I Try West African Cooking

It all started with my book club. We read Things Fall Apart by Nigerian author Chinua Achebe. It’s well worth reading, the first part in a trilogy, and I highly recommend it.

In my book club, whoever recommends the book for a given month gets to host the meeting, either at home or in a restaurant. With the home meetings, we have taken to serving dishes inspired by the cuisine in that month’s book. Since I recommended the book and was hosting that month’s meeting, I decided to try my hand at West African cookery with a concentration on Nigerian cooking.

When I told some friends that I was in search of recipes, some exclaimed that they loved Ethiopian cooking. And so do I. But Africa is a big continent. Ethiopia is almost 4,000 miles from West Africa. Eurocentric people would not be likely to confuse German cooking with Spanish Cooking, even though those countries are much closer to one another. Do we imagine that all African cooking is the same? When I first went online is search of West African cookbooks. I found some books like this one that had a heavy colonial twist and not what I was looking for at all. But thankfully, here are people who have been committed to documenting and preserving the culture of the African Diaspora, including food culture and traditions.

I was in over my head from the start. I have always been able to make good gnocchi from scratch. But when I married, I learned that I could not make a decent matzo ball. Even from a mix. Fufu is the West African equivalent of matzo balls. I managed to churn out some passable-looking fufu after a couple of attempts, but I don’t know if my fufu was any good. I didn’t have a benchmark. I think my fufu was better than my matzo balls, but not by much.

My attempt at Fufu from a mix. Only slightly better than my matzo balls

A diaspora is defined as the dispersion of people from their original homeland. People don’t usually leave their homelands without a good reason, normally displacement by war, famine, political oppression, or for better economic opportunities. Or a combination. And when people leave their homelands, they bring their food with them. It creates a sense of community in the new place. Sometimes it marks them as “foreigners” to the native population. I remember hearing stories about how my W.A.S.P. relatives considered my Sicilian-American father to be somewhat of an exotic character with his garlic and his homemade red wine. He, in turn, thought their creamed gravy and biscuits would kill him. I could go on, but I think you get the picture.
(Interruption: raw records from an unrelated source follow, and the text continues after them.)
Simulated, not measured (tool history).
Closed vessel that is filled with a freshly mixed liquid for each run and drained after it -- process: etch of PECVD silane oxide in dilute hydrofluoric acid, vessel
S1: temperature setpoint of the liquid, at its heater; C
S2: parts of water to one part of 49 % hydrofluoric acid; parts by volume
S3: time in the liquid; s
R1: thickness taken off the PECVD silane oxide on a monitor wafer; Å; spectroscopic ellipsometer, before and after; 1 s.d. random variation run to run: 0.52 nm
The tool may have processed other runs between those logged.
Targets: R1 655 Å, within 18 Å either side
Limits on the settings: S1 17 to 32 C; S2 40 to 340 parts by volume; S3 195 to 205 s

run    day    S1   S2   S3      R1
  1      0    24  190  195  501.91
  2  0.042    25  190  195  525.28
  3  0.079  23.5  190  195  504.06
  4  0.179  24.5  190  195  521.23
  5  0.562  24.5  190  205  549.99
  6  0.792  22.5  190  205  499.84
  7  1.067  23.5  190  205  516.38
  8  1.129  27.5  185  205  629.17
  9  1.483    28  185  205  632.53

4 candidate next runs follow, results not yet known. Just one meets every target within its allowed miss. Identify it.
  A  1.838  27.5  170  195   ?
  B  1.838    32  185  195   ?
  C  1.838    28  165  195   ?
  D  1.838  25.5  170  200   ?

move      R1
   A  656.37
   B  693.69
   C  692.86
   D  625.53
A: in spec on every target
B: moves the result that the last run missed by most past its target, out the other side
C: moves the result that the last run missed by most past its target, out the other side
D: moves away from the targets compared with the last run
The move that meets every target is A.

There is a population of emigres from African countries in Philadelphia, and an African Grocery in West Philadelphia. So after finding some good websites for recipes and watching some videos, I made my way to the All African Grocery in search of ingredients.

I came back with a bunch of strange (to me) ingredients. I also got fresh peanut butter, some spices and dried crawfish. I couldn’t find dried locust beans, so I bought them online. And there were many other ingredients, such as Scotch Bonnet peppers and plantains, that I could get at the 9th Street Market near my home, as well as Little Saigon neighborhood, and the plethora of Mexican Groceries in the area.

Locust beans. A tasty condiment used in West African cooking.

Dried crawfish. You pulverize it in a grinder and add it as a seasoning.

Here’s what I made. Aside from the ill-fated Fufu (see above. Read more about Fufu here. And no, I did not beat cassavas into submission. I bought a mix like this one), I made two hearty stews, a plantain dish, and African pepper sauce.

Making Vegan Egusi soup, recipe here.

West African Peanut Soup. Here’s a recipe. I left out the chicken and substituted black eyed peas which I purchased at the All African Food Market.

Fried plantains recipe here.

African pepper sauce. Recipe here.

I have to take this opportunity to rave about this pepper sauce. The scotch bonnet peppers were so hot that they made me cough and burned my hands when I was seeding them. But they changed totally in the sauce. Yes, they were still hot, but it was a warm, foody hotness that crept up on you gradually and enhanced the flavor of the food you added it to, rather than making you miserable. It was especially good in the hearty peanut stew which already had one of the peppers in the main recipe.

My verdict? West African cooking is substantial and spicy. I love the combination of sweet potatoes and black eyed peas. The pepper sauce is divine. I will definitely be making more of these recipes. I made everything without meat or dairy, but if you like chicken, oxtail or goat, this is the perfect cuisine. For a comprehensive all Nigerian recipe site, click here.

And now back to what started all this, the novel, Things Fall Apart. Interestingly, the title of that book comes from the poem, “The Second Coming”, by William Butler Yeats. Part of the impetus for “The Second Coming” was the Irish Easter Rising in 1916, which some have argued sounded the beginning of the fall of the British Empire. Both the novel and the poem are about societal and cultural change that upended the worlds of the people involved. There have been diasporas throughout history. They continue today. That’s one reason why it’s important to preserve traditions, including recipes.